We were laughing at them, my husband's sisters, the whole room was full of joy.
One of those scenes you can replay in your head, like a movie, like it happened yesterday.
I can still smell the kitchen. The chilies. The meat. I can still feel the hard surface of the table and the chair, supporting me. The ceiling fan and the flicker of the lights from the spinning of the blades. The TV, loud in the other room. The radio, a mix of holiday jingles. The kids, screaming and playing over all of it.
My feet were crossed. I was nervous. I hadn't done this before. I didn't know what to expect. It was one of the first holidays with my husband's family and I wanted to be good enough, I wanted to be accepted.
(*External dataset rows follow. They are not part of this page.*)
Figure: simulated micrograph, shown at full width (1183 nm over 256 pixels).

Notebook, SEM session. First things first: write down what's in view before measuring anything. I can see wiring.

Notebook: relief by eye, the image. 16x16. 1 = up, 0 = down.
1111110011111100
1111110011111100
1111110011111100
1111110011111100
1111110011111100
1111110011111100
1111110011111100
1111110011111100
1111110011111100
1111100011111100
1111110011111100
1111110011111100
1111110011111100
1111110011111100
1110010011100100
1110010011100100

I sat across from her, from Adriana. My mother-in-law stood at the kitchen sink. And my other sister-in-law sat next to me. We set up the assembly line, and we had been going for a couple of hours. Despite my nervousness, I was at ease. I was having a lot of fun. The room was filled with joy as we sat there, spreading the masa, filling the tamales, tying the corn husks, laughing.
"Have you heard that song yet? The one about the boy and buying his mama's shoes?" Adriana asks.
"No." I shake my head.
"Oh, we heard it on the way here, it's a terrible Christmas song." says my brother-in-law, Adriana's husband. He chuckles, and rolls his eyes.
"It was just the little boy....and the...shoes..." says my other sister-in-law shaking her head in agreement.
Adriana and her sister look at one another. And as if on cue, both begin to well up with tears.
The room stops.
I hear my husband, with comedic timing blessed by movies (this one thanks to Sleepless in Seattle), screaming from the couch, "and then they....and then he says....and oh my goodness" and he fakes a good cry.
There was a moment of complete silence, only to be followed by roaring laughter.
It's one of my favorite memories of tamale-making-days.
So, you can imagine my surprise as I am driving to my mom's this week, having recruited my white-girl family members, I am determined and unwavering to make homemade tamales for Christmas day, and guess what song is played on the radio, a song I've maybe only heard one other time?
And, I bet you can guess what I did. I cried my eyes out. And then I laughed.
Adriana and all of her love and acceptance is still surrounding us. You see, my nerves that day, so long ago, at being the white girl who sat down to make tamales with my husband's family, my worries about being accepted, about our different cultures, were all put at such ease by Adriana's love, by her laugh, and by her cry. This is the first year I have made tamales since her passing. And as much as my heart aches at not having her here with us, I know her love, her guidance, and her laugh, are still embracing every moment.